Back in November, I wrote about efforts to reform Kansas’s judicial-selection system. Kansas follows the Missouri Plan, which forces Governor Brownback to appoint judges from a slate handpicked by a bar-dominated nominating commission. These judges must later stand for retention elections. After the conservative takeover of the Kansas senate in August, efforts to repeal the Missouri Plan for appellate judges have picked up speed. State representative Lance Kinzer is pushing for the federal model of judicial selection, which would free Governor Brownback to appoint judges subject only to senate confirmation and later retention elections, while others would like to see appellate judicial elections.
Retiring Kansas Court of Appeals judge Christel Marquardt wants things to stay the same. As the Topeka Capital-Journal reports, she thinks that the Missouri plan “‘is by far’ the fairest way,” of selecting appellate judges, while the proposed reforms would overly politicize the judiciary and inflate money’s corrupting role in judicial selection. No system of judicial selection is perfect, but Judge Marquardt’s concerns about both politicization and money’s corrupting influence are misguided, dangerously masking how harmful the Missouri Plan can be.
As my JCN colleague Carrie Severino has previously written, the Missouri Plan is the leading source of a politicized judiciary, ceding judicial selection to an unaccountable, lawyer-dominated nominating commission. Professor Brian Fitzpatrick has persuasively documented that instead of removing politics from the judiciary, it masks it under the guise of merit selection, tilting judicial nominees overwhelmingly to the left. Carrie explains that Professor Fitzpatrick found that under the Missouri Plan,“[f]or the nominees for whom campaign-donation data was available, 87 percent donated primarily to Democrats, while only 13 percent gave primarily to Republicans. The amount of money contributed by judicial nominees was skewed 93 percent to Democrats and only 7 percent to Republicans.”
This leftward tilt of the judiciary has been evident in Kansas, where the nominating commission passed over two prominent conservative candidates for the Court of Appeals, snubbing Governor Brownback in the process. Governor Brownback is not the only governor that has been burned by the Missouri Plan. As the Wall Street Journal reported at the time, Missouri’s nominating commission repeatedly jammed former Republican governor Matt Blunt, rigging their judicial recommendations in favor of trial lawyers. It got so bad that Governor Blunt even considered rejecting their recommendations altogether in favor of letting the commission decide.

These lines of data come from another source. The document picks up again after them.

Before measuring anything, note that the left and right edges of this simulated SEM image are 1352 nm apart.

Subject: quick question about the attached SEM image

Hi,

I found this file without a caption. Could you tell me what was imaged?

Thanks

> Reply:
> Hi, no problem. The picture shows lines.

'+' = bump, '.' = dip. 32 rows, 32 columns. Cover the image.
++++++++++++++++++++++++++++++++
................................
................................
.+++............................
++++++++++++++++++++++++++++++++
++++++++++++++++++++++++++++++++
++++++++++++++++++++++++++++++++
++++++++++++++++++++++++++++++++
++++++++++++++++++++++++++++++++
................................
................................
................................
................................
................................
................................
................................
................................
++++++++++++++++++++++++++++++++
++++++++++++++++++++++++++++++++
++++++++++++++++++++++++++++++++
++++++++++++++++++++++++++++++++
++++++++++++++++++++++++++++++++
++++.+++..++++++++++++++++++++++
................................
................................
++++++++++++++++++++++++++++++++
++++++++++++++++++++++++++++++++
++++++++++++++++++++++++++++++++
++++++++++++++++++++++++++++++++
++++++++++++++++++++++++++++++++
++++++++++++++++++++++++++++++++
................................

Judge Marquardt’s concern about money’s influence upon elections is also erroneous — even ignoring the fact that Kansas already provides for judicial elections for retention. Kansas recusal laws are an antidote to concerns about influence peddling, making it nearly impossible for moneyed interests to buy votes. Professor Chris Bonneau has also argued that there is no scholarly proof that judicial elections put justice up for sale, or otherwise influence judicial legitimacy, quality, or independence.
Both judicial elections and the federal model of judicial selection would represent a significant improvement for Kansas, although I would personally prefer the federal model. As Carrie argued back in April:
That structure [the federal model] has worked well at the federal level for more than 200 years, producing judges of the highest quality while forcing senate and presidential candidates to answer public questions about their judicial philosophy. In contrast, the current method of selection, the Missouri Plan, empowers an unaccountable commission of lawyers, diffusing decision-rights so that no one is truly responsible for the important act of choosing a judge.
I wish Governor Brownback, Representative Kinzer, and other allies fighting for sensible judicial selection reform the best of luck.